What is the best practise for doing a health-check for Caddy containers?

rugk · July 10, 2021, 12:32am

I’m sorry for deleting your template, but this is really a best-practise question and not a support/issue case I am having, so the template makes no sense…

As such just the important parts…

The aim is just that I want a simple Docker/podman/container healthcheck for my Caddy service.
As a simple try, I tried using the /metrics endpoint…

Note that you cannot use curl, because that is not included in caddy’s Docker image.

1. Caddy version (`caddy version`):

v2.4.3 h1:Y1FaV2N4WO3rBqxSYA8UZsZTQdN+PwcoOcAiZTM8C0I=

2. How I run Caddy:

podman-compose -t identity -p caddy up

b. Command:

c. Service/unit/compose file:

version: "3.7"

services:

  caddy:
    image: caddy
    restart: unless-stopped
    network_mode: "slirp4netns:port_handler=slirp4netns,enable_ipv6=true,allow_host_loopback=true"
    ports:
      - "80:80"
      - "443:443"
      # […]
      - "2019:2019"
    volumes:
      - caddy_data:/data
      - caddy_config:/config
      # […]
    environment:
      - HOST_DOMAIN=host.containers.internal
      # […]
    healthcheck:
      # https://stackoverflow.com/a/47722899/5008962
      test: ["CMD", "wget", "--no-verbose", "--tries=1", "--spider", "http://localhost:2019/metrics", "||", "exit", "1"]
      interval: 1m30s
      timeout: 10s
      retries: 3
      start_period: 40s
    labels:
      - io.containers.autoupdate=registry

volumes:
  caddy_data:
    # always persist volume by forcing external creation
    # https://docs.docker.com/compose/compose-file/compose-file-v3/#external
    external: true
  caddy_config:

d. My complete Caddyfile or JSON config:

{
	admin off
	# debug
}

# […]


# manually expose metrics as we disabled the admin API
:2019 {
	metrics /metrics
}

# […]

Now the question

So, the question: What would you suggest as a generic/general healthcheck for caddy containers?
I.e. of course I could check also one service (e.g. that the server serves a file or so) or a reverse-proxy as a healthcheck, but IMHO this is too much, especially as it (for the reverse-proxy thing) also adds dependencies, i.e. not only checks the health of caddy, but other services as well…
As such, what is the best practice here?
And if “admin API” is the solution, what would you suggest if the admin API is disabled, as some users do?

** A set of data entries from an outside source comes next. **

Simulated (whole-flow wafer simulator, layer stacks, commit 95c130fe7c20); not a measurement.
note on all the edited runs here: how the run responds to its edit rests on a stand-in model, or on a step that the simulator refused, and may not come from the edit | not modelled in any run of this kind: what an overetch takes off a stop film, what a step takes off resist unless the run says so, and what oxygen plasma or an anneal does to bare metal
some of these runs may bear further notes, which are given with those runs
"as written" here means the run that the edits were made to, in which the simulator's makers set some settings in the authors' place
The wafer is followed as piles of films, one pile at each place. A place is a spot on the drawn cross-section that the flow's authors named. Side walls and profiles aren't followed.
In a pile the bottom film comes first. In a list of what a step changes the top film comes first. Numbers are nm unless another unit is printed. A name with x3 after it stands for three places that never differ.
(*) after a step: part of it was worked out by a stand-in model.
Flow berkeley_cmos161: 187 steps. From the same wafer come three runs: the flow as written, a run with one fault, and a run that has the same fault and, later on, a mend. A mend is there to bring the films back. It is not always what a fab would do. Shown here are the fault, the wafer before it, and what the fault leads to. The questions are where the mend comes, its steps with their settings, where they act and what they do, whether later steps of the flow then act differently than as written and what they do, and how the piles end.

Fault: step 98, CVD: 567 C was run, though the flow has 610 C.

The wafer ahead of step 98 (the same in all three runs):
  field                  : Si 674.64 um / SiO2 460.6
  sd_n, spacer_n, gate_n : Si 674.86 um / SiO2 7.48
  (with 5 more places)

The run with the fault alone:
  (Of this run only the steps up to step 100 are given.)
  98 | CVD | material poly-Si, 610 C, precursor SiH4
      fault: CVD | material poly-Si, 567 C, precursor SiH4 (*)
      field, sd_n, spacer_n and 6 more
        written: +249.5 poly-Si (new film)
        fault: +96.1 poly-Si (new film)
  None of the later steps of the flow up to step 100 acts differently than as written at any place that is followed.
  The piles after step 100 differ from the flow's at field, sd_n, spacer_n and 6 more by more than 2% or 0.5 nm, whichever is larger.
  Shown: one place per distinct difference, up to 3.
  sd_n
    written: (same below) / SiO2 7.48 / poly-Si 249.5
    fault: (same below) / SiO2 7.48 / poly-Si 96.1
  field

Is using the metrics endpoint suitable for that?

I’m running this caddy mainly just as a reverse proxy and static file server…

Related error?

Though, with what I’m currently doing, I’m getting these strange errors at the metrics endpoint, and as far as I see only the healthcheck can cause these (see the two different error messages at the right):

{"level":"error","ts":1625875789.598645,"logger":"http.handlers.metrics","msg":"error encoding and sending metric family:write tcp [::1]:2019->[::1]:60652: write: broken pipe"}
{"level":"error","ts":1625875880.612273,"logger":"http.handlers.metrics","msg":"error encoding and sending metric family:write tcp [::1]:2019->[::1]:60654: write: connection reset by peer"}
{"level":"error","ts":1625875971.5551207,"logger":"http.handlers.metrics","msg":"error encoding and sending metric family:write tcp [::1]:2019->[::1]:60656: write: connection reset by peer"}
{"level":"error","ts":1625876062.5940106,"logger":"http.handlers.metrics","msg":"error encoding and sending metric family:write tcp [::1]:2019->[::1]:60658: write: broken pipe"}

Maybe it’s because wget is doing a --spider request, i.e. just checking whether the “file” is there and not actually downloading it?

Also

I saw this thread and the feature request for a graceful shutdown that are related, but that is way above my use case, I do not have a load balances.
I just want a simple solution/health check that works in 90% of the use cases and that makes sense from your perspective.

basil · July 10, 2021, 1:45am

Does this meet your requirements? /reverse_proxy/upstreams

francislavoie · July 10, 2021, 3:04am

I would recommend just not disabling the admin API. It’s pretty core to how Caddy works. If you turn it off, then you can’t reload Caddy gracefully.

Yeah I think --spider closes the connection before Caddy is done sending the response. Probably not ideal to use.

You could just do respond "OK" 200 in a random site block and watch for the response body to be exactly OK.

The definition of “health” is very blurry, it entirely depends on what you want. So Caddy doesn’t make any assumptions for that.

rugk · July 13, 2021, 3:12pm

Not not really, because I explicitly do not want to check the backends, but thanks anyway.

Yeah thanks, maybe that is indeed a good idea…

system · August 9, 2021, 12:33am

This topic was automatically closed after 30 days. New replies are no longer allowed.